Xiaomi's trip on the chip
Xiaomi's chip business has been apparently underperforming, although Xiaomi got good returns from the smartphone sector. Pinecone Electronics, its first semiconductor spinoff, was founded in 2014 to help Xiaomi conduct its R&D in the space, indicating the beginning of Xiaomi's long-distance run for self-developed chips. In 2017, it released its first-generation chipset Surge S1 and established Xiaomi Yangtze River Industrial Fund. Nevertheless, with the large gap between Xiaomi's products and those of the other players, Surge S1 gradually quit the market. In the following years, the firm did not have news on self-developed chips and weakened the public's confidence. Surprisingly, in the latest meeting in 2021, Xiaomi showed up with its new chip – the Surge C1. Unlike the Surge S1, this chip utilized an image signal processor (ISP), helping it perform more sophisticated and advanced 3A processing.

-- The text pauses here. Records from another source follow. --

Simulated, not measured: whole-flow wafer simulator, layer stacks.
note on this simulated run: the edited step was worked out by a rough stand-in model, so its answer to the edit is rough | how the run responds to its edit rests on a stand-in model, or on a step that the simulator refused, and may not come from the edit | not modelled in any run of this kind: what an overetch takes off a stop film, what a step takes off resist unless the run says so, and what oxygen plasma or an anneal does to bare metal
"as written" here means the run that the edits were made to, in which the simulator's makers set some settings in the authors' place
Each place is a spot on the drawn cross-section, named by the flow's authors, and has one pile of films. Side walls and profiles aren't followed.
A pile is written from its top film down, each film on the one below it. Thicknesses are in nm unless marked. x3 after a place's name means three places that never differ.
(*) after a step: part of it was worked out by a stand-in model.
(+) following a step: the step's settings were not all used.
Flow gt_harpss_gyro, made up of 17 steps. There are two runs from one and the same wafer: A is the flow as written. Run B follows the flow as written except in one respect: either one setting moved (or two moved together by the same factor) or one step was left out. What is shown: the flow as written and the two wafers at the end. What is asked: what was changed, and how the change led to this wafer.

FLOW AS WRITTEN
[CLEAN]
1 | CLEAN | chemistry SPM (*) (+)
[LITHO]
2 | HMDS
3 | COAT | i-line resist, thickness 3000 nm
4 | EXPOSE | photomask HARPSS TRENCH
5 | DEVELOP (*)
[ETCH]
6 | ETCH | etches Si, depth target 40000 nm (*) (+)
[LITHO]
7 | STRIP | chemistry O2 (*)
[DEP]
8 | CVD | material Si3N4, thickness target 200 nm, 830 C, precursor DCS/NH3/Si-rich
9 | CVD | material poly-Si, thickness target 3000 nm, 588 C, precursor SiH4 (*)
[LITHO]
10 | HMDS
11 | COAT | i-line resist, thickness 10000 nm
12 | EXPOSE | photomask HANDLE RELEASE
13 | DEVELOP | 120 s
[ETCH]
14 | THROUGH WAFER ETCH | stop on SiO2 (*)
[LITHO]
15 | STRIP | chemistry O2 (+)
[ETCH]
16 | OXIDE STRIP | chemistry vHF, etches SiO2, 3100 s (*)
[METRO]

External trends driving the chip industry's attractiveness
Why does Xiaomi still insist on its R&D in chips? This might be attributed to two main factors which could bring long-term benefits. The first is related to the urgency of domestic replacement for chips. Since 2019, the development of the semiconductor industry has been attracting unprecedented attention from Chinese citizens, especially after Huawei and SMIC were named in the US's 'Entity Lists.' China's semiconductor reliance on other countries pushed more domestic mobile manufacturers to develop chips. Moreover, as the silicon wafer is a foundation for chip-making, the rising market shares of domestic wafer producers will also benefit somewhat non-traditional chipmakers, such as Xiaomi. Currently, global silicon wafer markets are mainly occupied by Japan and South Korea, which combined hold about 60.35%. On the contrary, Shanghai National Silicon Industry Group, the mainland's national champion in the domain, merely accounted for 2.2%, but this suggested there would be plenty of room for China's market share to grow. According to SEMI, there were 26 more fabs being constructed in China from 2017 to 2020.
Secondly, the 'big picture' looks good. Per IC Insights, the global production capacity is expected to increase 22.68% from 19.49 million wafers in 2019 to 23.91 million wafers in 2022.
With demand exceeding supply, computer chips' prices will gradually rise. For instance, all 5G smartphones' shipments in different global regions will be expected to grow over 50% in 2021. Greater China has the highest shipment volumes. Resulting from the strong demand, many firms, like Taiwan's Wafer Works Corporation, have raised products' prices since the first quarter of 2021.
Xiaomi's internal capabilities
Even though Xiaomi's self-made chips have been experiencing difficulties, its massive investments in the semiconductor area have helped it to earn profits. By the end of 2020, Xiaomi had invested CNY 48 billion in over 310 firms, which, to date, has helped it get CNY 67.3 billion in investment value. Additionally, Xiaomi has invested in over 35 firms related to the semiconductor industry, prioritizing radio frequency (RF) related startups. The RF front-end market has large growth potential, with its market size projected to reach USD 25.8 billion in 2025.
Secondly, Xiaomi also has R&D advantages. More significantly, when compared with the domestic chip industry, Xiaomi's R&D expenses were much higher than the industry average over the last three years, indicating Xiaomi did take innovation as a priority.
Hurdles on the way
There are three risk factors threatening Xiaomi's future progress. The first issue concerns the firm's historic results: Xiaomi started its chipmaking investments and research in 2014; after over seven years, it has merely released two chips. Also, the mobile phone called Xiaomi Mi 5C loaded with the chip Surge S1 only hit the shelf for seven months and then disappeared. Second, we see a relatively laggard technology development process – Xiaomi entered the semiconductor area much later than Huawei, which has been preparing self-made chips for over ten years. In the semiconductor area, low speed normally results in lackluster chip performance. Last but not least, the investment ban from the US. The US restricted people buying and selling securities related to Xiaomi from January 14, 2021. This might reduce Xiaomi's global effect and profits in the short term.
As the relationship between China and the western world is worsening, more domestic electronics manufacturers are starting to produce essential components themselves.
Xiaomi's track record on building chips was not particularly successful. However, it kept investing in semiconductor firms and improving R&D. In the next few years, we will see whether Surge C1 was a flash in the pan.